Short-seller Hindenburg Research recently published a report in which it accused server maker Super Micro Computer of “accounting manipulation.” As a result, Super Micro’s shares dropped by 2.6% on Tuesday.
In the report, Hindenburg said it conducted a three-month investigation that included interviews with former senior employees. The investigation allegedly revealed “glaring accounting red flags, evidence of undisclosed related party transactions, sanctions and export control failures, and customer issues.”
Hindenburg also points out that Super Micro was already accused of “widespread accounting violations” by the U.S. Securities and Exchange Commission (SEC) and paid $17.5 million to settle these accusations. Apparently, many of the top executives who were involved in misconduct and fired were later re-hired.
“Even after the SEC settlement, pressure to meet quotas pushed salespeople to stuff the channel with distributors using “partial shipments” or by shipping defective products around quarter-end, per our interviews with former employees and customers,” the report states.

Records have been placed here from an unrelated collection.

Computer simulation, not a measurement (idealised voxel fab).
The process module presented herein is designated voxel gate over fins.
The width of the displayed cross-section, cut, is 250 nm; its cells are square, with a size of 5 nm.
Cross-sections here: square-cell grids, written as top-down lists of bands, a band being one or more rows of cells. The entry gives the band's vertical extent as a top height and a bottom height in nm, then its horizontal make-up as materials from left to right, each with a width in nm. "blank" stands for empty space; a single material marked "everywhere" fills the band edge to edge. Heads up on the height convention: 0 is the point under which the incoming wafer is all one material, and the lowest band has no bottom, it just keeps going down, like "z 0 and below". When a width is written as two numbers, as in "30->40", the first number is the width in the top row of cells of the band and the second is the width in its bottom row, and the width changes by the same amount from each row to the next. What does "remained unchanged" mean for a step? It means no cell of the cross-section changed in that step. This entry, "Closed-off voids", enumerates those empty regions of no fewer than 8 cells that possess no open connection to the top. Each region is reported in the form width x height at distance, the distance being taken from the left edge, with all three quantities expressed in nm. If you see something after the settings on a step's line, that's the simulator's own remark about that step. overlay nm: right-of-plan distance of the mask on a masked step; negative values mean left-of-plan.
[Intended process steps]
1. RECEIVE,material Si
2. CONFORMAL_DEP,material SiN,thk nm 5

Super Micro has been one of the major beneficiaries of the recent artificial intelligence (AI) boom. The company makes servers that run AI software and has seen robust demand for its products lately, causing its stock to surge.
Super Micro’s stock was up by more than 300% early in the year, reaching $1,188 per share at one point in March. It later came back closer to Earth, dropping to its current price of $547.64, but still remains 92% up year-to-date.